Who Would Be Considered For A Subprime Loan?

The failure to qualify for prime financing is due primarily to low credit scores. A very low score will disqualify. A middle score might or might not, depending on the down payment, the ratio of total expense (including debt payments) plus income and assets.

Also, the purpose of the loan and the property type could make the difference. For example, if the borrower is weak in some factors he could make it if he was purchasing a one-bedroom home as a primary residence. But if he were purchasing a four-bedroom home he would not qualify.

Another type of borrower for this type of loan is someone with poor credit scores. They apply for an adjustable rate mortgage on which the rate is fixed for two years, and then rises sharply. The trick is to refinance before the two-year mark.

The major threat to such a plan is a prepayment penalty that runs past two years, and a lender fails to report their payment history to the credit agencies. Borrowers should be on their guard against both.

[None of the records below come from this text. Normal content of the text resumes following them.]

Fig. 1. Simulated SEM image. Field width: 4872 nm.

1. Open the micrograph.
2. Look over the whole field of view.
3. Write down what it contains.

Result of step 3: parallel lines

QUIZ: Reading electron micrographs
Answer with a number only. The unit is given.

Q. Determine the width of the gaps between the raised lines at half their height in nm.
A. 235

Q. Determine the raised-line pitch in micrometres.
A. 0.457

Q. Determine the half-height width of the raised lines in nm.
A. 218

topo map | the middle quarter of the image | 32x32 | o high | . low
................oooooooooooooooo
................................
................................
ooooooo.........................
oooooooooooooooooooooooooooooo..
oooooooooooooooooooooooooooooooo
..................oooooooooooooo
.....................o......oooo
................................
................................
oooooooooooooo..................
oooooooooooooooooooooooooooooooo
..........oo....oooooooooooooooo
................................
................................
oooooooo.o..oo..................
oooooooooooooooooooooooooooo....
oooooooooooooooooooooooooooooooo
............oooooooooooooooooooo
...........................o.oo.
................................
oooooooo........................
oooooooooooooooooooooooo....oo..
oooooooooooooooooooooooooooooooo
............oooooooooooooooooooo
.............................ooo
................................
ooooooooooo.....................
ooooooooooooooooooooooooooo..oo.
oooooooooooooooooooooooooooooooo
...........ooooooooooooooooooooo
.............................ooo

The Major Problem Of Prime Borrowers Getting Subprime Loans

The development of the sub-prime market has made mortgages and home ownership available to a segment of the population that otherwise would have been shut out of the market. That’s the good news.

The bad news is that some borrowers who are eligible for loans from the prime lenders can end up in the subprime market and pay subprime prices.

Subprime lenders market aggressively to homeowners who already have mortgages. A major pitch is the cash the borrowers can take out of their properties through a cash-out refinance. Also, lower payments are possible on interest-only mortgages and the option ARMs that are a gamble, which usually end up in a heavy loss.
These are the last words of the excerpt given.